I love waterfalls. I am terrified of getting into the water above a falls as I’ve read the book about deaths in Yosemite National Park of boneheads who got into the pools above Mist or Vernal or Yosemite or Bridalveil Falls and were swept over the falls to their death on the rocks below. Surprisingly, it sometimes takes weeks (or longer!) for the bodies to be found. So, I’m content to just look at falls an photograph them from various vantage points.
I shot today’s photo at Silver Falls State Park in Oregon. This is South Falls and it is the second highest falls in the park at 177 feet…but it is also the longest single drop of any falls in the park. It’s very easy to get to, and you can hike down a trail and pass behind the falls as you can see from the picture. Notice the railing…and if you look closely, you can make out some people standing behind the fence behind the waterfalls.
We were there when the water wasn’t flowing very heavily (in fact, some falls pretty much dry up there during the “dry” season (bet you didn’t know there was such a thing in Oregon, did you?). Still, I thought it was beautiful.
ON THIS DAY IN HISTORY: in 1865, in what may be the first true western showdown, Wild Bill Hickok shot Dave Tutt dead in the market square of Springfield, Missouri.
Hollywood movies and dime novels notwithstanding, the classic western showdown–also called a walkdown–happened only rarely in the American West. Rather than coolly confronting each other on a dusty street in a deadly game of quick draw, most men began shooting at each other in drunken brawls or spontaneous arguments. Ambushes and cowardly attacks were far more common than noble showdowns.
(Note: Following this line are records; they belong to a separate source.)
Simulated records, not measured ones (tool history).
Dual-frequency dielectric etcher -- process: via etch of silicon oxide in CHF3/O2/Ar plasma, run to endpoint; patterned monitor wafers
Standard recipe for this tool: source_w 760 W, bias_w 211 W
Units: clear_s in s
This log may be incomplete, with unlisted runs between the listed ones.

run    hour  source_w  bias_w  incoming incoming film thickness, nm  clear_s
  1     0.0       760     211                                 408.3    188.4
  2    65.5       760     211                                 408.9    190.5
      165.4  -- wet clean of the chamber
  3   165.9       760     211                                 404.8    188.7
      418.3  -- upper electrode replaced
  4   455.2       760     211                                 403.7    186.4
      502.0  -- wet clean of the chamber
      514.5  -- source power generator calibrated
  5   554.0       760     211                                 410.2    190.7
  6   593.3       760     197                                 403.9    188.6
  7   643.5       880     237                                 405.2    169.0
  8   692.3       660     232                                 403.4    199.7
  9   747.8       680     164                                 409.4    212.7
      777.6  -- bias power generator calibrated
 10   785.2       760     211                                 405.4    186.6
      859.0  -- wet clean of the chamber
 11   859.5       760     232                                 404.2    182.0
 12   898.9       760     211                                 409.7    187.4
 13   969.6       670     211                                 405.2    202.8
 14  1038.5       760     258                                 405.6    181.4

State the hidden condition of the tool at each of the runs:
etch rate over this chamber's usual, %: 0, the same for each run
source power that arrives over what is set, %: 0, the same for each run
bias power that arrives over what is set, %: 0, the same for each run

Nonetheless, southern emigrants brought to the West a crude form of the “code duello,” a highly formalized means of solving disputes between gentlemen with swords or guns that had its origins in European chivalry. By the second half of the 19th century, few Americans still fought duels to solve their problems. Yet, the concept of the duel surely influenced the informal western code of what constituted a legitimate-and legal-gun battle. Above all, the western code required that a man resort to his six-gun only in defense of his honor or life, and only if his opponent was also armed. Likewise, a western jury was unlikely to convict a man in a shooting provided witnesses testified that his opponent had been the aggressor.
The best-known example of a true western duel occurred on this day in 1865. Wild Bill Hickok, a skilled gunman with a formidable reputation, was eking out a living as a professional gambler in Springfield, Missouri. He quarreled with Dave Tutt, a former Union soldier, but it is unclear what caused the dispute. Some people say it was over a card game while others say they fought over a woman. Whatever the cause, the two men agreed to a duel.
The showdown took place the following day with crowd of onlookers watching as Hickok and Tutt confronted each other from opposite sides of the town square. When Tutt was about 75 yards away, Hickok shouted, “Don’t come any closer, Dave.” Tutt nervously drew his revolver and fired a shot that went wild. Hickok, by contrast, remained cool. He steadied his own revolver in his left hand and shot Tutt dead with a bullet through the chest.
Having adhered to the code of the West, Hickok was acquitted of manslaughter charges. Eleven years later, however, Hickok died in a fashion far more typical of the violence of the day: a young gunslinger shot him in the back of the head while he played cards. Legend says that the hand Hickok was holding at the time of his death was two pair–black aces and black eights. The hand would forever be known as the “dead man’s hand.”
TRIVIA FOR TODAY: In early 2010, amateur astronomers spotted a massive ammonia blizzard raging on Saturn. The monster storm is five times larger than “Snowmageddon,” the snowstorm that shut down Washington D.C. in February 2010.